Improve memory efficiency of scans
Currently, our ScanBuilder receives a concurrency setting, which determines the number of concurrent split_exec tasks that can be run per worker thread, where the number of worker threads is inferred from the number of available cores.
Concurrency is by default set to 4. My MacBook Pro has 12 cores, which means that 48 split_execs will execute in parallel.
It turns out that for the following query:
select count(*) from events where payload.ref = 'refs/heads/main'
The GHArchive dataset is 400k rows, and is roughly ~300MB of compressed Vortex.
However, there is enormous read amplification when trying to load it with DataFusion.
Each split of 8,192 rows becomes a ~3GB decompressed RecordBatch.
There are 50 total splits in the file, and so we end up forcing ~150GB of arrow data into memory, which is plenty to crash the process on most machines, including our CI runners.
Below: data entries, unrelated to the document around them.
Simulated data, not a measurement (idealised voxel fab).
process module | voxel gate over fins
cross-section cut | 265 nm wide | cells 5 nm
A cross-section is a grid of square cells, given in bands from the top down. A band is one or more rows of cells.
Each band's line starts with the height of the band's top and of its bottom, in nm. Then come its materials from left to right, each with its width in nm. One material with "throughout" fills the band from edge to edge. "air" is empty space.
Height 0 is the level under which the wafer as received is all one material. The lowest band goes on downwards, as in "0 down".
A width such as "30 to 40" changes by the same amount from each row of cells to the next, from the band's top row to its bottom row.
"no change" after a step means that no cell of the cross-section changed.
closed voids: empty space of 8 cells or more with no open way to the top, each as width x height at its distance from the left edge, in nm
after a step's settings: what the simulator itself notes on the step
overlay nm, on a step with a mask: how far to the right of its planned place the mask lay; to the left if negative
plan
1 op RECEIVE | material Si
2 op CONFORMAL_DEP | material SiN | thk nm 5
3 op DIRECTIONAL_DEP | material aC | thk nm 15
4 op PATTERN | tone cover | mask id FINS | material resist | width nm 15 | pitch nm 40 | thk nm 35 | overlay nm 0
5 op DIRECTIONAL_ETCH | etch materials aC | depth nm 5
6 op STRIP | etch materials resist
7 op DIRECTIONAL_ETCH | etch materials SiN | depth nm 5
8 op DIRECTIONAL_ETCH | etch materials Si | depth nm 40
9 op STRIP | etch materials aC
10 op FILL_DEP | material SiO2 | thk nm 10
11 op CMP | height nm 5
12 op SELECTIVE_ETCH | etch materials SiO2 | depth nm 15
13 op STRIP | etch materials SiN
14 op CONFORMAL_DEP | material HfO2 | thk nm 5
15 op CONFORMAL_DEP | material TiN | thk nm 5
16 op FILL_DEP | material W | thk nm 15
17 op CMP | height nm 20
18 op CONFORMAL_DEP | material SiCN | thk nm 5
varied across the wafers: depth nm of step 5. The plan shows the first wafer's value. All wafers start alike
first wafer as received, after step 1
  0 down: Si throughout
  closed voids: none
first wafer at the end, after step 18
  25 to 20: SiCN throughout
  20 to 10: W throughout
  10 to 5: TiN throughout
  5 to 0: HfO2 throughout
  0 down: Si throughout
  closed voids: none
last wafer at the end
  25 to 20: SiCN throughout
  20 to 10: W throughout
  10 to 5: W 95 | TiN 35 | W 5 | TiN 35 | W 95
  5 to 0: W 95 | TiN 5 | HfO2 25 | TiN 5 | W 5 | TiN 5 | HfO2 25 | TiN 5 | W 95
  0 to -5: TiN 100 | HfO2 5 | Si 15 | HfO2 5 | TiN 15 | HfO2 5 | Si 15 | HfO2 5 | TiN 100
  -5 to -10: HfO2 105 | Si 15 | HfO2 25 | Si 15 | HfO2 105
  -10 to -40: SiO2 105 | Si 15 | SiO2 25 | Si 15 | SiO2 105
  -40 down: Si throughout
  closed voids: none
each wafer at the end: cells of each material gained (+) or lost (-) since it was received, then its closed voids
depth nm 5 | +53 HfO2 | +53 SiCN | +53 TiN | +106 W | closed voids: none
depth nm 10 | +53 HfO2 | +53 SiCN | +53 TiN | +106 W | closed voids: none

A 500x read amplification is atrocious. We should figure out a way to prevent something like this from happening and potentially crashing production services.
For datafusion specifically, it has an optional memory back pressure system we can opt into, but what's the root cause here?
Each split is 3GB uncompressed and the mean on-disk split is 6MB? That's a wild compression ratio.
Hmm. Maybe by default we should use concurrency = 1 in DataFusion?
It seems like the core issue is that, for highly compressed datasets, the compute to memory ratio is too large. Sounds like the memory back pressure thing could be useful, but if each split is told it can use no more than, say, 3 GB, we need a way to realize that isn't enough memory to permit any within-core concurrency.